Suppose that a town council holds a public hearing on a proposal to rezone one of the last vacant tracts of land in the northwest area of town from a single-family residential district to a multi-family residential district. Suppose also that this area of town is comprised predominately of single-family houses on larger lots. The proposal has been made by a developer who has sponsored both mid-range rental complexes and developed subsidized low-and moderate-income housing. A number of the residents in the area of the proposed rezoning attend the public hearing to express their opposition. The council is inclined to vote against the rezoning. Should the council be concerned that such an action might be a violation of North Carolina’s Fair Housing Act (G.S. 41A et seq.)?
Suppose further that at the council’s public hearing, rezoning opponents refer to the “outsiders” who will be attracted to the area, to the crime rate that will be associated with those who will end up in such a project, to the social habits of those who live in complexes such as these, and to the threat of foreclosure, abandonment, and vandalism for projects that cater to people who can’t pay their bills. Others simply claim that the project will diminish their property values. Housing of this type, they say, is fine if it is appropriately located, but it does not belong in our backyard.
The town council listens to the presentations and comments. In answer to a question from the mayor, the sponsor says that the land will likely be developed for low-income housing. One council member reminds his colleagues that the comprehensive land-use plan does not indicate that the subject area is appropriate for multi-family development. The council ultimately votes to deny the proposed rezoning. In response the developer brings legal action, alleging that the failure to rezone is an unlawful discriminatory housing practice under the state’s Fair Housing Act. Yes, the council should be very concerned.
In 2009 the North Carolina General Assembly adopted amendments to the North Carolina Fair Housing Act (G.S. chapter 41A) that expanded its coverage. In addition to discriminatory practices based on race, color, religion, sex, national origin, handicapping condition, and familial status, the Act now also applies to discrimination “in land-use decisions or in the permitting of development . . . ” (G.S. 41A-5(a)(4)). According to the act, a local government “intends to discriminate” if, in making the decision, the local government “was motivated in full, or any part at all, by the fact that a development or proposed development contains affordable housing units for families or individuals with incomes below eighty percent (80%) of area median income.” If discrimination is deemed to be intentional, the only apparent defense that a local government may offer is that the decision “is based on considerations of limiting high concentrations of affordable housing.” If discrimination is unintentional but has a disparate effect, then the governmental unit may alternatively interpose as a defense “that the action or inaction was motivated and justified by a legitimate, bona fide governmental interest.”
In order to establish an intention to discriminate, the local government board making the zoning decision must have reason to believe that the “proposed development” includes affordable housing. Of course, if the decision is whether to rezone to a general-use district, it may not be obvious whether affordable housing is involved or not. After all, in the scenario described earlier, if the land were to be rezoned to a multi-family district, it could be used for high-end residential condos or any other use allowable in that district. But what if it is generally understood by the governing board (and most everyone else) that it is the developer’s intention to use the multi-family zoning to build low-income housing? In such a case the governing board is caught on the horns of a dilemma.

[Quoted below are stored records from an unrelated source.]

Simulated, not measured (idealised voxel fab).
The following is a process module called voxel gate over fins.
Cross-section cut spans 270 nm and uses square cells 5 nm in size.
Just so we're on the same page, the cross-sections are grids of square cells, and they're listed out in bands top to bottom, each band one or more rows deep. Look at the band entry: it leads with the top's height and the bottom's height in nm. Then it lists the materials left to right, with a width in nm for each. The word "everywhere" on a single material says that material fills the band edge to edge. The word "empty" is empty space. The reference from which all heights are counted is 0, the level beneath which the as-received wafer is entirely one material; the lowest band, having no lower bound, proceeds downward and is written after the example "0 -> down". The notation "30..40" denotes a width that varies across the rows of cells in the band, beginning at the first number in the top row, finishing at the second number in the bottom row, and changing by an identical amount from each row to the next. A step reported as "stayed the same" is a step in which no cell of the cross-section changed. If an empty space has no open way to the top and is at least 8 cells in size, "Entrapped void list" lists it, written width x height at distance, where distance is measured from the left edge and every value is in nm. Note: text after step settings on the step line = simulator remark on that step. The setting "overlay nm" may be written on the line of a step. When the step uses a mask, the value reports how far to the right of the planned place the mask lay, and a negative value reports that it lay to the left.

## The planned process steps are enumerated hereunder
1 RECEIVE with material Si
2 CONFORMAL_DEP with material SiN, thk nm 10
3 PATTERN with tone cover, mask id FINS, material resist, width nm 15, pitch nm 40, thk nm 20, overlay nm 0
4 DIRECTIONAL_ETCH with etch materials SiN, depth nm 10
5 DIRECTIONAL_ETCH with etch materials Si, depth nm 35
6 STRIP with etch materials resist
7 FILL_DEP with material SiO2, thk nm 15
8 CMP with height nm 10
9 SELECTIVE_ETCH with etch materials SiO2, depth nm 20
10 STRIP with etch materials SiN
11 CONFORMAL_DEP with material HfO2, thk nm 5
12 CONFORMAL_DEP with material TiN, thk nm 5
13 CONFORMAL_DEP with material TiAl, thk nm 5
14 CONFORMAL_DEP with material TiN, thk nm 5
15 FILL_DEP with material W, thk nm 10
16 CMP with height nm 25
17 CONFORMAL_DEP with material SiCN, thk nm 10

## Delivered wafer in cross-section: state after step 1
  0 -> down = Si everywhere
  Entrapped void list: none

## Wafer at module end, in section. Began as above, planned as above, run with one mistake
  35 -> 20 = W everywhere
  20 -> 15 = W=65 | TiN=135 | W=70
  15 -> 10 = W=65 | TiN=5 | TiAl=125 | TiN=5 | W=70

Here’s the dilemma. If the governing board does rezone the property to multi-family based on assurances from the petitioner that the land will be used for low-income housing, then the rezoning may be vulnerable to a claim that the council failed to evaluate the suitability of the full range of uses allowed in the district. As a result, the opposition may be able to invalidate the rezoning on grounds that it is arbitrary and capricious. (See Hall v. City of Durham, 323 N.C. 293, 374 S.E. 2d 586 (1988))
On the other hand if the council refuses to rezone the land after it has good reason to believe that the developer/petitioner would have used the land to build a low- or moderate-income housing project, then whatever impact the board’s decision may have is arguably intentional. Keep in mind that intentional discrimination occurs if the decision was “motivated in full, or in any part all” by the fact that affordable housing is proposed. The only defense available is that existing affordable housing in the area is already over-concentrated.
Fair housing litigation under the federal Fair Housing Act suggests that intentional discrimination may also be found when public officials act in reliance on the discriminatory viewpoints of private parties. Intentional discrimination has been found in circumstances where public officials themselves made no discriminatory statements, but the record of the public hearing was replete with damaging comments by members of the general public. Even though such comments cannot necessarily be controlled or restrained in advance, it is possible that they contribute to a finding of intentional discrimination. In such a circumstance it may be incumbent upon a local board to disavow publicly and specifically comments such as these and to offer a legally satisfactory justification for the action that the board is about to take.
What happens if an action under this legislation is brought against a local government? A complaint filed with the North Carolina Human Relations Commission is the first step. A complex administrative process follows, including the possibility of a hearing conducted by a state administrative law judge. The commission itself is authorized to impose civil penalties against violators. The Fair Housing Act authorizes a reviewing court to order not only appropriate equitable relief but also to award actual and punitive damages, court costs, and attorney fees to the prevailing party. In the past the Fair Housing Act has not generally been used to attack the practices of local governments. Thus the likely outcome of an enforcement action brought against a local government remains unclear.
The legal landscape for local land-use decisions has again changed. Advocates for affordable housing have a new legal tool that may be used against reluctant local governments. Where low-and moderate-income housing is concerned, local governments must clearly proceed with special caution. An ounce of realistic housing market assessment and of local housing policy will be far more valuable than a pound of legal cure.